Late posting again!
I think I am going to have to re-jig the whole Wednesday and Sunday thing and just go back to winging it.
My excuse this week is mostly football related. Yep, it’s back.
Say good-bye to your weekends girl and get your thermal pants out!
At 3.45 pm on Wednesday, after just arriving back from an expedition to get Tom’s hair cut, a seemingly never-ending and all too frequent experience and shopping with Elsie, another one of my not very favourite hobbies. I had a text from coach asking if Tom was going to training tonight? Training tonight? I didn’t know there was training tonight? So, at this point and while I frantically search through my emails, I huff off upstairs to Tom.
There were two reasons why I was having a huff, the first is that we had been out all day and as yet I had not prepared a blog, assuming that I would have a whole evening ahead of me in which to do this and the second is that Tom has been having a bit of a wobble about football, again. Over the last week I had been talking to him about signing up for the next season and if I am honest he seemed less than keen. However, the trouble with Tom at the moment is that anything that requires a marginal amount of effort makes him less than keen. Still largely only focused on gaming and YouTube (where he watches other people gaming, *confused), he is busy trying to work out how he can be a professional gamer. Don’t get me started!
Trying to establish the pros and cons of returning to football with Tom without losing my shit is hard going. I keep trying to remind myself he is only 12 and therefore he can not hold an intelligent conversation yet, he finds it difficult to express himself still, in ways that make sense, he struggles to say how he really feels about things and he says things that just bloody wind me up. “So, if I say yes then I can leave half way through, if I don’t like it” and “OK, I will do it but I don’t want to go every week” two of my favourite nuggets from yesterday.
Oh to be in Tom’s head.
As I explain again for what seems like the hundredth time, you are either in or out Tom. You can not commit one minute and let everyone down the next. If you really do not want to go then you need to tell me and try to explain why. If you really did not want to go and it was making you feel sad or upset at the thought, then you should be able to explain a little about why you feel that way.
To be fair I could do without spending £140 on fees, not to mention the money spent on boots, getting to and from training and matches AND the loss of every bloody Sunday from my life for the next 6 months, so if you really don’t want to do it then I will take back my Sundays and use them for sleeping instead.
Obviously I didn’t say that but I really bloody felt like it.
“It’s not that I don’t want to go, I just don’t know if I want to go every week.” He mumbles sheepishly. He can usually tell when I am about to lose my temper and he could tell I was getting close.

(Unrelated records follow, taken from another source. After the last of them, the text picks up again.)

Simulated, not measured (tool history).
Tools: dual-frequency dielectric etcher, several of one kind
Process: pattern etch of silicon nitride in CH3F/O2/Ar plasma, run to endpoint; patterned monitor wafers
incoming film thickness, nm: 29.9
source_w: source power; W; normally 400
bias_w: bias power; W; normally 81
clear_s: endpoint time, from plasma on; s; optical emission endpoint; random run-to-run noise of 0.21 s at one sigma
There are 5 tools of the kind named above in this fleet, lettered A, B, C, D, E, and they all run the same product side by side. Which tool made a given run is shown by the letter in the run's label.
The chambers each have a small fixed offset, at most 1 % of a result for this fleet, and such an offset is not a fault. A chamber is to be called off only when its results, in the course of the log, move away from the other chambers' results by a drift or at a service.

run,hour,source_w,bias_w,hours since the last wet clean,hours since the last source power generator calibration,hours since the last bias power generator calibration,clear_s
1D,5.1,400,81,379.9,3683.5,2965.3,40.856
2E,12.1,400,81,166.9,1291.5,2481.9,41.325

Taking a deep breath, I go in for the pep talk. With every ounce of calm in my body I try to encourage him to see the bigger picture. A lot of Tom’s reluctance comes from insecurity, feeling like he is not good enough, that he makes too many mistakes. Yes he is a lazy sod sometimes but it is definitely more of a confidence thing than a lazy thing. Reassuring him I try to explain that there will always be highs and lows, that things don’t always go our way but don’t give up at the first hurdle, especially if it is something you enjoy. We all have to learn and learning will be part of everyday life from here on in, to try your best is always good enough, but enjoy it, try hard and believe in yourself. Or words to that effect, anyway, it did the trick.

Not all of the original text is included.